Wolves Made Me Do It

By | January 6, 2012

I just did something dishonest—I helped organize a Wolf tracking class and got people from all over the country and Europe to register for it, only I didn’t tell them that all along, I had an ulterior motive.

It all started when I was in my 20s. I lived with a pack of Wolves, and they were my family. I felt closer to them than to the people in my life. Three times people threatened to kill every animal in the pack, and once a group of hunters showed up with rifles-in-hand to do it. Their children were at risk, they said, and the deer herd would be decimated.

The showdown resolved itself without a shot being fired, yet those men left me with a precious gift: they convinced me that the only effective way to change Wolf’s fate was by introducing the public to the real animal behind the big-bad-wolf image. Along with that, people needed to be educated on the vital ecological role Wolves and other apex predators played.

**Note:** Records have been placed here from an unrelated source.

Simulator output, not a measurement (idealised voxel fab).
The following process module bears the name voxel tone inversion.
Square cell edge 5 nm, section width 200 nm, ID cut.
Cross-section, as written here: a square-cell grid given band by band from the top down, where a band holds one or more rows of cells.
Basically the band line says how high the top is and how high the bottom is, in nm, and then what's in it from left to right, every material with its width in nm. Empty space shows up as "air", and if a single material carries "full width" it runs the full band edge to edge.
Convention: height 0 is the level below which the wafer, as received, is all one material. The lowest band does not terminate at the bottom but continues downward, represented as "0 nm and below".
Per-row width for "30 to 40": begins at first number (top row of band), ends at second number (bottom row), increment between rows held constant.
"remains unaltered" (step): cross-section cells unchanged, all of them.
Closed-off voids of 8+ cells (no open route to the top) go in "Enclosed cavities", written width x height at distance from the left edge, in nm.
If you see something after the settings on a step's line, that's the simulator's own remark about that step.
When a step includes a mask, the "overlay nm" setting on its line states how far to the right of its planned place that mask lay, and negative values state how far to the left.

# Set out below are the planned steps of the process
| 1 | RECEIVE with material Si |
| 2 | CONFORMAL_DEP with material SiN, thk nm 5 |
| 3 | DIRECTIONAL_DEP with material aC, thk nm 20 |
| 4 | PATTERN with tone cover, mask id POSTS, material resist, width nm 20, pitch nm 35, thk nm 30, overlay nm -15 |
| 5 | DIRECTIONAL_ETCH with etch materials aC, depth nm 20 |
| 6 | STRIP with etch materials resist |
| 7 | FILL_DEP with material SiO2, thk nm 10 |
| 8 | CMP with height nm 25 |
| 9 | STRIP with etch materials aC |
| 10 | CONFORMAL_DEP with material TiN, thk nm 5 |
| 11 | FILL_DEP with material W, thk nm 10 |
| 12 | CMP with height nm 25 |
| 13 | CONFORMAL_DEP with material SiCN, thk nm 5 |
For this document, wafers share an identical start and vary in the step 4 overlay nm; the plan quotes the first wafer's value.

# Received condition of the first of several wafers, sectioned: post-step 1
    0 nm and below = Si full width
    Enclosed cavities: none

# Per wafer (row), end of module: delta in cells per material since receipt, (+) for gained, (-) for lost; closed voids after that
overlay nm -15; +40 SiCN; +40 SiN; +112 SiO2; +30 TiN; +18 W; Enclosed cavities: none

Now Wolves are returning to the Northwest and Southwest, along with regions in Europe, and they are meeting the same fierce resistance they once did here in Wisconsin. Poaching is an issue, just as it was here. A couple of high-profile court cases helped slow it down, but it was mostly changing attitudes that did it. Now our Wolves are doing resoundingly well—they’re moving into what was typically considered marginal territory, and they are thriving.

We who have a passion for wolves can play a helpful role in turning public opinion around. Here in Wisconsin, we now have 30 years of experience running a public relations program that has created an amenable-enough climate for Wolves and humans to coexist. One of our greatest successes is Wolf Awareness Week, a once-a-year-event where Wolf ecology is worked into the natural sciences classes of all primary and secondary schools. Two key figures in the Wisconsin PR program will be participating in the Wolf tracking class, which will offer a prime opportunity for participants to learn firsthand what has worked here and take it home with them.

There, I confessed—now I’ll be able to sleep tonight.